FK talks to Fernanda who is one part of Dirty Hands Printmakers, a printmaking collective from Sydney who is also showcasing at the markets this weekend.
Tell us all about Dirty Hands Printmakers – what is the concept and who are the people behind it?
Dirty Hands draws together individual minds interpreting life with themes ranging from lighthearted to political, personal to universal. We begun as a group of 10 printmaking students from diverse backgrounds studying together at COFA and in 2008, after our first group exhibition we decided to officially form the artists collective Dirty Hands Printmakers. We aim to promote printmaking as an innovative, exciting and contemporary medium for making art.
To name a few of the Dirty Hands crew: Enrique De Val’s work speaks of the human condition and what it means to be human, he works in print and across other disciplines including performance.

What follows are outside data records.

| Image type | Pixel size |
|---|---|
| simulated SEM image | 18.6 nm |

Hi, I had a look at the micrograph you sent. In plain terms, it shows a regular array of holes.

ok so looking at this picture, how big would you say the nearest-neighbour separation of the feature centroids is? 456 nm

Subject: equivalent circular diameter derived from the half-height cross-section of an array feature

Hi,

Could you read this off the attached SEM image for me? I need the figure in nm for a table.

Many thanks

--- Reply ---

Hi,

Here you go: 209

Ben Rak makes socio-political comments about our consumerist society. Helen Daley creates personal and imaginative pieces, conveying narrative with poetic imagery.
Sian McIntyre combines printmaking with sculpture, and is currently working on a body of work looking at refuse as a marker of Australian colonisation.
Although we all work together in the same medium, our approaches vary greatly, creating an energetic and inspiring working environment, but also a brave new approach to print.
What sparked the idea of starting DHP and how does it work as a collective?
Dirty Hands creates an environment where we can all continue to collaborate outside the university. We have supported each other throughout out studies and have gained knowledge from each other that is just as (if not more) valuable than the training we have received at university. We challenge each other and also encourage each other to create new and exciting work. We all specialise and get excited by different mediums, Ben and Fernanda with Screen Printing, Helen and Jess with Collagraphs, Enrique with Lithography and Sian with Etching. We combine our knowledge and aesthetic styles to create new and exciting artwork, unbound by the formal ideas and practices traditionally adhered to by printmakers.
Work by Enrique de Val
Work by Sian McIntyre
What do you love most about printmaking?
Printmaking is a medium with countless aesthetic possibilities. Unlike drawing and painting, you are not restricted by a particular practice or medium. Printmaking allows the artist to overlap, to scratch back, to build up and then to start all over again. It’s a process, but once the technical skills have been learned, printmaking allows a freedom in creation that is difficult to find elsewhere. The ability to document and print multiples of the process of creation is also a great luxury, as it allows us to take chances (which sometimes produces the best work). While some may view printmaking as a lesser cousin to painting and drawing, we have fallen in love with this medium, and all its vast aesthetic possibilities.
What benefits & differences does printmaking have over other visual arts?
The qualities of printmaking (as discussed above) allow it to take so many different shapes and styles. We really try to combine different practices of image making with printmaking to test the boundaries of art practices. Some of us make monoprints (one off prints that cannot be re-created) these are not prints in the formal de-valued sense, they are as one off and as unique as an oil painting. Printmaking also lends itself to sculpture and installation, both Gokcen and Sian have combined sculptural practices with printmaking to create atmospheric and otherworldly installations.
When the basic technical skills of printmaking have been learned, the sky is the limit. We have all had the chance to work with prolific artists including Elisabeth Cummings, Fiona Foley, Ben Quilty, Reg Mombassa, and Pupunya Tjupi artists, and have had the chance to see these artists, from many different creative backgrounds, creating prints that reflect and also feed their other work.
The strength of printmaking lies in the fluidity of the medium, it is able to develop and support almost any artistic practice.
Work by Linda Nichols
Where would you most like to see the work of DHP?
Well, we will be having a show at Hardware Gallery, Enmore in June 2010 – so we’d love to see it there for starters, but really, the sky is the limit. We are a group of driven and enthusiastic young artists, and we are ready to break some barriers and test some long held beliefs about printmaking.
What are you working on now and what can we expect to see at Finders Keepers?
We have all been working on our own stuff this year, so there will be a diverse collection of prints. Each of us works with a particular aesthetic and concept, so in one Dirty Hands Printmakers show, expect to see about twenty totally different interpretations of printmaking and image making. There’ll be something for everyone!!!!
Great, inspiring and inclusive. Love it.
I love the visuals inculded with this article, and love hearing about artists’ collectives. I feel like often printmakers don’t get the attention they deserve, so it was nice find this article.